Drs. John Ermisch, Maria Iacovou, and Alexandra Skew from the Institute for Social and Economic Research led the research.
Iacovou said, “At a time when there is widespread political concern about ‘Broken Britain’, these findings show that family relationships and the happiness of parents are key to the happiness of young people. Contrary to the popular belief that children only want to spend time playing video games or watching TV, we found that they were most happy when interacting with their parents or siblings.”
Researchers believe the finding also show that having older siblings is not related to children’s happiness with their family, but having younger siblings in the household is associated with lower levels of satisfaction, and this effect is greater the more younger siblings there are in the household.
However, relationships with parents are even more important than relationships with siblings. Only 28 percent of children who quarrel more than once a week with their parents, and don’t discuss important matters with them, are completely happy with their families.

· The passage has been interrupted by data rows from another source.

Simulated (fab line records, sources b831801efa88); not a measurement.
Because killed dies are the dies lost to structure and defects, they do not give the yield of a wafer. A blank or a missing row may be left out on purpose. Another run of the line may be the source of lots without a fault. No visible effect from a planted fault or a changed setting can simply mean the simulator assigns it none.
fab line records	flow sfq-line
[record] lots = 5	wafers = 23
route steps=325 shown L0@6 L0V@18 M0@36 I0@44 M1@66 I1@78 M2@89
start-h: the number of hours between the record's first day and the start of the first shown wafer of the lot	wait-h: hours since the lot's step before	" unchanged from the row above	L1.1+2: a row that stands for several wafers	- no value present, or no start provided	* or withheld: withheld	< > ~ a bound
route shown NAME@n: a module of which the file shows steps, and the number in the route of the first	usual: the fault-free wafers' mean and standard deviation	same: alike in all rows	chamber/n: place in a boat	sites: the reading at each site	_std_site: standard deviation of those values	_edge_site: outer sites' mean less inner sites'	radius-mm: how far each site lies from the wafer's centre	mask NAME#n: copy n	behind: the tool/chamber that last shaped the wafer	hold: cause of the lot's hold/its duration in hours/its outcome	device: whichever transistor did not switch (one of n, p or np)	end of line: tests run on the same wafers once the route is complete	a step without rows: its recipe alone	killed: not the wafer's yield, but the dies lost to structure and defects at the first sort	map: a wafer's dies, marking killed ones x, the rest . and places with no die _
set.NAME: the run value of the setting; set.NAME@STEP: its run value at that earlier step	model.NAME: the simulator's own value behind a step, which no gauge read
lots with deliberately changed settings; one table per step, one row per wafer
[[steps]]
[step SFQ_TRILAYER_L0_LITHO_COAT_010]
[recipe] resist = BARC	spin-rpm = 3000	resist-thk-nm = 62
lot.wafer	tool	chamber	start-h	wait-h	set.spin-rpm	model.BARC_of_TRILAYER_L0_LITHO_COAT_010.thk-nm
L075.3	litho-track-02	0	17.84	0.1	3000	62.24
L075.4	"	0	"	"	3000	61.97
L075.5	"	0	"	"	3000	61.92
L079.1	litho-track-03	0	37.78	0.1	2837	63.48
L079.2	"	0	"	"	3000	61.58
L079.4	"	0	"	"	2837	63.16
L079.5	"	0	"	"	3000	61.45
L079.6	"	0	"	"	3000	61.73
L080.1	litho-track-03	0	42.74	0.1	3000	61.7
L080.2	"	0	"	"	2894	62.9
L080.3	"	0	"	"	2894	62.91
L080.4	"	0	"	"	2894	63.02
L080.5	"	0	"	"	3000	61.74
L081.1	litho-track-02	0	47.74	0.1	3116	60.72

The research is part of a a major research study called “Understanding Society” that tracks the fortunes, attitudes and circumstances of 100,000 people living in the UK and examines their behaviors and beliefs.
“Together these findings reveal the complex influences of different family relationships on a child’s happiness,” said Iacovou.”Over the years, as Understanding Society follows the lives of families in the UK, we’ll build up an even better picture of how children’s lives are affected by all kinds of factors. Understanding Society is really set to become a fantastic resource for anyone interested in the well-being of children.”